Hey Joe, what did you think of the hypocrisy you got from Trudeau during your virtual summit on Tuesday? One of the first items of business when you became U.S. president was ending that Keystone XL pipeline that was designed to take Canadian bitumen from the Alberta tar sands to the Texas gulf coast tanker ports. Did the Canadian prime minister mention to you he is still twinning the TransMountain pipeline to take bitumen to the tanker access in the Burrard Inlet at Vancouver?
If you were really congratulating each other on your being environmentalists, Trudeau is letting the side down. Many of us in Canada are annoyed with him about that. He not only spent C$4 billion buying the 67-year-old pipeline that runs from Edmonton to Vancouver but cost estimates for the twinning of the line are now running at an additional C$12.6 billion. The government is hoping that they can get 20 years at least out of the dual pipeline with revenues of C$1.5 billion per year. (The company has signed contracts for this much.)
While everyone involved is proud of the performance of this old pipeline for so long, they are really stretching the envelope. The difference when you are pushing diluted bitumen through the pipes is that you are heating the bitumen and pushing it at considerably higher pressure.

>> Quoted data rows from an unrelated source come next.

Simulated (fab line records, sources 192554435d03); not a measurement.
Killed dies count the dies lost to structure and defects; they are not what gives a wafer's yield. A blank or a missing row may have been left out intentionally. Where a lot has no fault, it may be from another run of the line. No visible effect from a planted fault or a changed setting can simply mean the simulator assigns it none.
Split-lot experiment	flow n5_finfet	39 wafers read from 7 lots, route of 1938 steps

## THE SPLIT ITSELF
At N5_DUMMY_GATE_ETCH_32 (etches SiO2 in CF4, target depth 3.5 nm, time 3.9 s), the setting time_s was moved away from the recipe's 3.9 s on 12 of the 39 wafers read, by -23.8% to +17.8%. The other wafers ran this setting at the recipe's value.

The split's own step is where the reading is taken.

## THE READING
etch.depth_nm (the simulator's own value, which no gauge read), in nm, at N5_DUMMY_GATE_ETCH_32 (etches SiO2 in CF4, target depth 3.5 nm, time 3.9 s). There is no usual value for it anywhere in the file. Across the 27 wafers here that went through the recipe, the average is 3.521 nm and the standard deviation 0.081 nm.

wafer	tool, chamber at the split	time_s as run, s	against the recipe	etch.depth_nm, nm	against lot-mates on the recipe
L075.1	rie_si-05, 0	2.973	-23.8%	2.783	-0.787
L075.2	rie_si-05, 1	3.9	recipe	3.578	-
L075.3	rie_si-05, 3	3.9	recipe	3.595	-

But Canadians are not just concerned about the possibility of a pipeline leak and fouling of the fresh waters for the people of British Columbia and northern Washington State. The heavy traffic of ocean tankers through the Georgia Straits is an extreme concern for the orcas and other whales that summer in the area.
All we know is that the supreme court in Ottawa does not want any more appeals to stop the twinning of the pipeline. The appeals have failed us. The construction is in process. Short of laying our bodies in front of the construction equipment, there is little we can do.